From: Duncan <1i5t5.duncan@cox.net>
To: linux-btrfs@vger.kernel.org
Cc: systemd-devel@lists.freedesktop.org
Subject: Re: Slow startup of systemd-journal on BTRFS
Date: Thu, 12 Jun 2014 04:39:00 +0000 (UTC) [thread overview]
Message-ID: <pan$114e$cb58c121$34286c85$f093cbbf@cox.net> (raw)
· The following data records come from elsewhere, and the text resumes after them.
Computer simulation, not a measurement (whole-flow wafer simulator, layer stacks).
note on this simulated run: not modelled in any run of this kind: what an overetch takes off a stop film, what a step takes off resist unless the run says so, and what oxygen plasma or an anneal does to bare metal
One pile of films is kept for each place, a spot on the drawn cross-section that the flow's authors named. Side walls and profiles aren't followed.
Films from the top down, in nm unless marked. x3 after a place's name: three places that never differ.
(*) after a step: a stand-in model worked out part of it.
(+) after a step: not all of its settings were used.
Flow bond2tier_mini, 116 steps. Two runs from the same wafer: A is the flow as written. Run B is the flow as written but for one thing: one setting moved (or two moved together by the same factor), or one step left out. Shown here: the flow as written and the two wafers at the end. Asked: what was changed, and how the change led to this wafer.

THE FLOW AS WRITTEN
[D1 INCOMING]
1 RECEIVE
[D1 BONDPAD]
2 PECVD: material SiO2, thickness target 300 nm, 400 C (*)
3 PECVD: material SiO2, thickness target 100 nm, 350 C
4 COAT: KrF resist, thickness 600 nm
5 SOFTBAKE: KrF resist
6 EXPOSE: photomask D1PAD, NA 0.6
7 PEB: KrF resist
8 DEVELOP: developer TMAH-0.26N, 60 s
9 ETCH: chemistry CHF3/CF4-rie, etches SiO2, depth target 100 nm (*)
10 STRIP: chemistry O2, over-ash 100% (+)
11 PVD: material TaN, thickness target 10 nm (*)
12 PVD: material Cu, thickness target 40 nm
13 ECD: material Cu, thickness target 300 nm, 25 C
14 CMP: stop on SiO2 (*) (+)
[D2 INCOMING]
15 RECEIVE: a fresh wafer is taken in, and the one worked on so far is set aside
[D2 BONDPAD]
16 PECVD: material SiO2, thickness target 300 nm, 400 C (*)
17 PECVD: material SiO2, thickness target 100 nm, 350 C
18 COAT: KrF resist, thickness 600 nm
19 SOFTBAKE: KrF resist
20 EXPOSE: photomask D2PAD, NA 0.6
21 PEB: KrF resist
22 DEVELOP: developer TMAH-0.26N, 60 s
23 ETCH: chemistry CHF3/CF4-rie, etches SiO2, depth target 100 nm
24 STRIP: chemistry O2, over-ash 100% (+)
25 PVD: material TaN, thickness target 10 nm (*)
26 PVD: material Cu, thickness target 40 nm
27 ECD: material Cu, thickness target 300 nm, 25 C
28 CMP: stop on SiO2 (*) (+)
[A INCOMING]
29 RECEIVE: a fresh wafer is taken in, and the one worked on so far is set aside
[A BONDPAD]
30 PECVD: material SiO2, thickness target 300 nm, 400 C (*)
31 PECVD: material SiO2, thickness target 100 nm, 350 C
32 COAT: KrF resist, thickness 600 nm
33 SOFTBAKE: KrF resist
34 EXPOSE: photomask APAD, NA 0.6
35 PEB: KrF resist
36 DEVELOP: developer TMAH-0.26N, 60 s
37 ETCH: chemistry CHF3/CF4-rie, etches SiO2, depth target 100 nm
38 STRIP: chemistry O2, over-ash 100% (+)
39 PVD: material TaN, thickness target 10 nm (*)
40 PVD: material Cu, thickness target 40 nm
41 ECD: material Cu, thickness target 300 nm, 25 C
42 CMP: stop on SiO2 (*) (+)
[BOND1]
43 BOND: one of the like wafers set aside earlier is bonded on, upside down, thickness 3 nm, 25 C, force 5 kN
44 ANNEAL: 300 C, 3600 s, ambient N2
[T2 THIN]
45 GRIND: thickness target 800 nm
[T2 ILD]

In-Reply-To: 1751055.d79eDl77JG@xev
Russell Coker posted on Thu, 12 Jun 2014 11:18:37 +1000 as excerpted:
> On Wed, 11 Jun 2014 23:28:54 Goffredo Baroncelli wrote:
>> https://bugzilla.redhat.com/show_bug.cgi?id=1006386
>>
>> suggested me that the problem could be due to a bad interaction between
>> systemd and btrfs. NetworkManager was innocent. It seems that
>> systemd-journal create a very hight fragmented files when it stores its
>> log. And BTRFS it is know to behave slowly when a file is highly
>> fragmented. This had caused a slow startup of systemd-journal, which in
>> turn had blocked the services which depend by the loggin system.
>
> On my BTRFS/systemd systems I edit /etc/systemd/journald.conf and put
> "SystemMaxUse=50M". That doesn't solve the fragmentation problem but
> reduces it enough that it doesn't bother me.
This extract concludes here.